Data from NASA's Gravity Recovery and Climate Experiment [GRACE] satellites shows that between 2003 and 2013, 13 of planet's aquifers were receiving little or no replenishment while being depleted.
Aquifers, reservoirs for groundwater, are underground layers of rock saturated with water which comes to the surface through natural springs, or is pumped to the surface from a well.
The world's driest areas, where populations rely heavily on water that is drawn from underground systems, were the worst affected. The most overburdened in the world is the Arabian Aquifer System, which is used by 60 million people as a water source.
The second most overstressed is the Indus Basin aquifer of northwestern India and Pakistan, while the third was the Murzuk-Djado Basin in northern Africa.
More than half Earth's major aquifers passed sustainability tipping points @UCI http://t.co/4cNLf8ibGN pic.twitter.com/JkzD6wyTno
— Jay Famiglietti (@JayFamiglietti) 16 июня 2015
"Available physical and chemical measurements are simply insufficient," explained Jay Famiglietti, a water scientist and principal investigator for the study, published on Tuesday in the journal Water Resources Research.
"Given how quickly we are consuming the world's groundwater reserves, we need a coordinated global effort to determine how much is left."
Estimates of time to depletion, say the scientists, vary wildly, from millennia to decades. The discrepancy in projections for the overstressed Northwest Sahara Aquifer System ranged from 21,000 years, to just ten.
"What happens when a highly stressed aquifer is located in a region with socioeconomic or political tensions that can’t supplement declining water supplies fast enough?" asked Alexandra Richey, the leading author of both studies.

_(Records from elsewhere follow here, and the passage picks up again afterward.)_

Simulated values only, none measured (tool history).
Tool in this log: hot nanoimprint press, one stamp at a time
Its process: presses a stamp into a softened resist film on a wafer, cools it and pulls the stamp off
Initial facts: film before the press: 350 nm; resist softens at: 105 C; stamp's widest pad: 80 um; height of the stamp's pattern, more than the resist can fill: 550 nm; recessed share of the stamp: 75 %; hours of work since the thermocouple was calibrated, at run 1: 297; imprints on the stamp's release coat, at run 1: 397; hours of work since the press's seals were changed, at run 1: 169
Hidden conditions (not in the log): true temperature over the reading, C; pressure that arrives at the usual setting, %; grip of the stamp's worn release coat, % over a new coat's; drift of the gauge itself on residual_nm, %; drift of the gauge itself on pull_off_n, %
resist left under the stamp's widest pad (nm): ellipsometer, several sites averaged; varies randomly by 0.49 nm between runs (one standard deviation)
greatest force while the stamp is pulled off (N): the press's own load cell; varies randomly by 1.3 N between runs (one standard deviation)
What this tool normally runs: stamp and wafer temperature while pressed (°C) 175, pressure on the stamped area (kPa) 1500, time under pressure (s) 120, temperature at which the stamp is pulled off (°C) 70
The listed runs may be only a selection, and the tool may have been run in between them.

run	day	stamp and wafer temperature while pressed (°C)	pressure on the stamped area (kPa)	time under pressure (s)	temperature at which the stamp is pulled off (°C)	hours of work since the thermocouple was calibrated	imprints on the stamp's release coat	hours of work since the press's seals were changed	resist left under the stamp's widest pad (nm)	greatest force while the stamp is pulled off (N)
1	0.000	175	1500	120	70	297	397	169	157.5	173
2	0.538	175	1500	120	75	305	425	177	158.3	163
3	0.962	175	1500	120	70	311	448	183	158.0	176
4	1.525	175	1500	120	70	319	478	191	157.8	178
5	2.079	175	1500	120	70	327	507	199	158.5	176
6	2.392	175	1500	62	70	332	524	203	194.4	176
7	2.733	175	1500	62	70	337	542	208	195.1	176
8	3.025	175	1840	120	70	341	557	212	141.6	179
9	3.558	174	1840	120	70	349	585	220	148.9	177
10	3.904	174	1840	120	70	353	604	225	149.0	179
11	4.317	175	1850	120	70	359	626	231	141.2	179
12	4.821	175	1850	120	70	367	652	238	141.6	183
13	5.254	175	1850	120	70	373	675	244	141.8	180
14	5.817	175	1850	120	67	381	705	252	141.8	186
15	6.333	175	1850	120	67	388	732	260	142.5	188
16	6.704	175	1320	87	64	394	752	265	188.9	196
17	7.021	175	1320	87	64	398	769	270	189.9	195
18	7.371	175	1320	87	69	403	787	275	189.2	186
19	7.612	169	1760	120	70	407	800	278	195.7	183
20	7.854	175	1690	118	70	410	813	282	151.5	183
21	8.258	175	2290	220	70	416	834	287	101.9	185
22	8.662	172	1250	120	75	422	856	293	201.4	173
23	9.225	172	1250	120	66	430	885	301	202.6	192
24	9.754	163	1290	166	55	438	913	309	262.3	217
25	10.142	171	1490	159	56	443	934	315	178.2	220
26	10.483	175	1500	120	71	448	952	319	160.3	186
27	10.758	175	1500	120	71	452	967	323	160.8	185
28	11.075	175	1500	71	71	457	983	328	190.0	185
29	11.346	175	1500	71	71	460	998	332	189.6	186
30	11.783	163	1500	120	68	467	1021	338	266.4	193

"Crucial supplies of water in China, the US, India and other major economies are dwindling so fast that the threat to the world’s water security is far worse than is commonly understood."
In a study published in March in the journal Proceedings of the Academy of Sciences, climatologists from the University of California suggested that the 2007-2010 drought in Syria, the worst in the instrumental record, was a catalyst for the "population shock" in urban areas of Syria which contributed to the unrest which led to the country's current civil war.
According to the study, urban areas of Syria, already burdened by an influx of Iraqi refugees, were flooded by a as many as 1.5 million migrants fleeing the drought, which affected previously arable land in the east and northeast of Syria, part of the Middle East's Fertile Crescent of arable land.